Mariam Isa
21 September 2007
Johannesburg — THE Reserve Bank said yesterday it will "fight" to drive inflation back inside its 3%- 6% target range and act decisively against broader price pressures in the economy, suggesting that interest rates may rise again this year.
Inflation has breached the upper end of the target range for four months in a row, despite a cumulative three percentage point hike in lending rates since June last year, which is starting to slow economic growth.
The Bank said it now expects its CPIX inflation gauge to be comfortably inside the target by the second half of next year, compared with the second quarter estimate unveiled in its monetary policy statement last month.

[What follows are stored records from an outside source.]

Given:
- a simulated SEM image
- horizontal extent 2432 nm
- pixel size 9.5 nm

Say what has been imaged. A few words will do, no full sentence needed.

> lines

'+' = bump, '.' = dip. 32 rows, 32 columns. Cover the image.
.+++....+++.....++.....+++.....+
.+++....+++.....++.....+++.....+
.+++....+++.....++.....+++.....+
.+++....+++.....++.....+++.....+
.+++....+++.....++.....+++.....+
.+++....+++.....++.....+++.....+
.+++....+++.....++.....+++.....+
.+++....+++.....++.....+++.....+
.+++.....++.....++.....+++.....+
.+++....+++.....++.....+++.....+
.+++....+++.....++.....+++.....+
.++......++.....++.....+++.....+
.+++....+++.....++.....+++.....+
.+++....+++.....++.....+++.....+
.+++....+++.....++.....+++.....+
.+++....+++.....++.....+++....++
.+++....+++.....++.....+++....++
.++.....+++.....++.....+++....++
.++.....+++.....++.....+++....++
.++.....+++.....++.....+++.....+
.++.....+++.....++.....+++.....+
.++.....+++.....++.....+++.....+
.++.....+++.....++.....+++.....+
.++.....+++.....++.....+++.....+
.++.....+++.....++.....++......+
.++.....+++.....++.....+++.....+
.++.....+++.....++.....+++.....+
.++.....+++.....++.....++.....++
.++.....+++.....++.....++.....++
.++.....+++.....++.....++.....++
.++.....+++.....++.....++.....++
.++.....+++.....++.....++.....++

"The only thing you should not doubt is the resolve of the central bank to fight inflation back into the target range," the Bank's head of r esearch , Johan van den Heever, told reporters at the release of the Bank's annual report yesterday.
"That will be done, there is no doubt about that," he said.
Governor Tito Mboweni reinforced the hawkish message in a speech to the Bank's shareholders, saying that the breach of the target was a "setback" for monetary policy even though the main factors driving the trend - higher food and fuel prices - were beyond the reach of interest rates.
"We are mindful of the impact of these developments on inflation expectations and the need to act decisively against any emerging broader inflation pressures... and I emphasise here decisively," he said.
Mboweni said recent turmoil in global markets had made monetary policy more "challenging" for the Bank and further uncertainties lay ahead.
But he said the monetary policy committee had decided at its last meeting last month that it was "appropriate" to stay focused on the inflation target and react to financial market developments only as they affected the outlook - "and let me emphasise this going forward," he added.
The European Central Bank has halted a cycle of raising interest rates in response to a credit crunch sparked by problems in the risky US home loan market, while the US Federal Reserve reacted by cutting interest rates for the first time in four years.
Bank officials have said SA was "not immune" to the global crisis but that, so far, capital inflows have not subsided, while the rand has rallied against the weaker dollar - which will help keep price pressures at bay.
Higher wage settlements after a spate of strikes were likely to push consumer price inflation upwards unless productivity grew at a similar pace, the Bank's annual report said.
Local markets are betting the Bank will raise rates another half a percentage point next month, but the decision is seen as too close to call given a slowdown in consumer demand and economic growth.
"To me the overall emphasis of the annual report was highlighting inflation dangers... if there is any doubt about it coming down I don't think they will hesitate to hike rates again," said RMB economist Rudolf Gouws. "Our view is they probably will raise rates, but it's a touch and go decision and I think we are close to the top of the interest rate cycle."
Van den Heever said the annual increase in CPIX - which rose by a four-year high of 6,5% in July - had already neared the level which the Bank had expected to be its peak.
"As at the August committee meeting, the peak we saw was not far from where the current inflation rate stands.
"We are developing further scenarios and updates... it is never static," he said.